Today, virtually all consumers have at most two choices for a full package of telecommunications services: the local telephone company or the cable company. (2) After more than a decade, the cable and telephone industries remain highly concentrated, and the numbers tell the story. Cable operators still have a seventy-two percent market share of the multichannel video market. (3) Telephone companies have an eighty-five percent share of local telephone subscribers, (4) seventy-five percent of long distance, (5) and more than fifty percent of wireless customers. High-speed Internet appears to be split more evenly between the local cable and telephone companies 60-40, but if one takes into account advanced services, it is closer to 80-20 in favor of cable. (7)
The "cozy duopolies" that have been created have not brought benefits to large segments of the consumer market on price or innovation. (8) In video, consolidation and anticompetitive bundling of programming has led to cable rates increasing almost three times faster than the rate of inflation. (9) Even satellite subscriber growth has failed to check these huge increases. For the first time since the 1984 AT&T break-up, long-distance prices for low-volume phone users have been on the rise. The enormous price reductions for all phone revenue may be coming to an end as long-term contracts, early termination fees, and stagnating prices for low-volume options persist. (10)
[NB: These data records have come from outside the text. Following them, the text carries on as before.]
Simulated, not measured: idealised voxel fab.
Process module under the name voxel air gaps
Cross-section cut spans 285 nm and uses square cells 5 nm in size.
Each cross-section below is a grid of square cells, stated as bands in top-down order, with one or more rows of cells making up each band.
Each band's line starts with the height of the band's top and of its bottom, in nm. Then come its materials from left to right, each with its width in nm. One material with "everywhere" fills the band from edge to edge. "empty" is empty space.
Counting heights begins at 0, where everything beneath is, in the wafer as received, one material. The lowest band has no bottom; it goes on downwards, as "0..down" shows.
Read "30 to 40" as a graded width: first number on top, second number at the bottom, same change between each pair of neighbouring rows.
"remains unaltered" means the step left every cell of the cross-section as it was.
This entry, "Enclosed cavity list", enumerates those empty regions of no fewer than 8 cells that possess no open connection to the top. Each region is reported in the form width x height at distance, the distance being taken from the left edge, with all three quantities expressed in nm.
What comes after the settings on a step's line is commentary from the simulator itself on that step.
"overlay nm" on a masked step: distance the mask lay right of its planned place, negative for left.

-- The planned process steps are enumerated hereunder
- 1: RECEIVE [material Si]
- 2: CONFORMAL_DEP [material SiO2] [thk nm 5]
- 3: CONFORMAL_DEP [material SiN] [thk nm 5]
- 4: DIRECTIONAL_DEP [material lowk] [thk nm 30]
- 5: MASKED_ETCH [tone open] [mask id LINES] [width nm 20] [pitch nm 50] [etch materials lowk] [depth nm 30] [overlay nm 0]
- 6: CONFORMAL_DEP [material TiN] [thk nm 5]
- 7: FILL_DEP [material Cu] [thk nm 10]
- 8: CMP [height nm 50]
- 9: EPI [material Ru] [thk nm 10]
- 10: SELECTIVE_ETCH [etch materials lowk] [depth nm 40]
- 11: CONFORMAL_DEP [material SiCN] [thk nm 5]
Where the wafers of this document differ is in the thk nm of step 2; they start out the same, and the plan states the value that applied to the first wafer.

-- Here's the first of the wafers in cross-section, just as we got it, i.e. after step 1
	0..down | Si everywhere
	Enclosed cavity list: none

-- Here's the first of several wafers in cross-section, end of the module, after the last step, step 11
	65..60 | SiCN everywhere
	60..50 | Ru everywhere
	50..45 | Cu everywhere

Each cable or telecommunications giant has protected its own base of services while staying out of others' service territory. In addition, they have bundled services (e.g., cable with broadband) in order to keep potential competitors, such as satellite service providers, at bay. This has resulted in a lack of service options for consumers. Instead of paying and getting the exact services they want, they must instead purchase packaged services--Digital Subscriber Line ("DSL") tied to local phone service, or cable modem service tied to a cable video package. Getting the benefits of a discounted bundle causes the average household to expend much more for a cluster of services, some of which they may or may not use. This is definitely not the competitive landscape that Congress intended when it passed the 1996 Act.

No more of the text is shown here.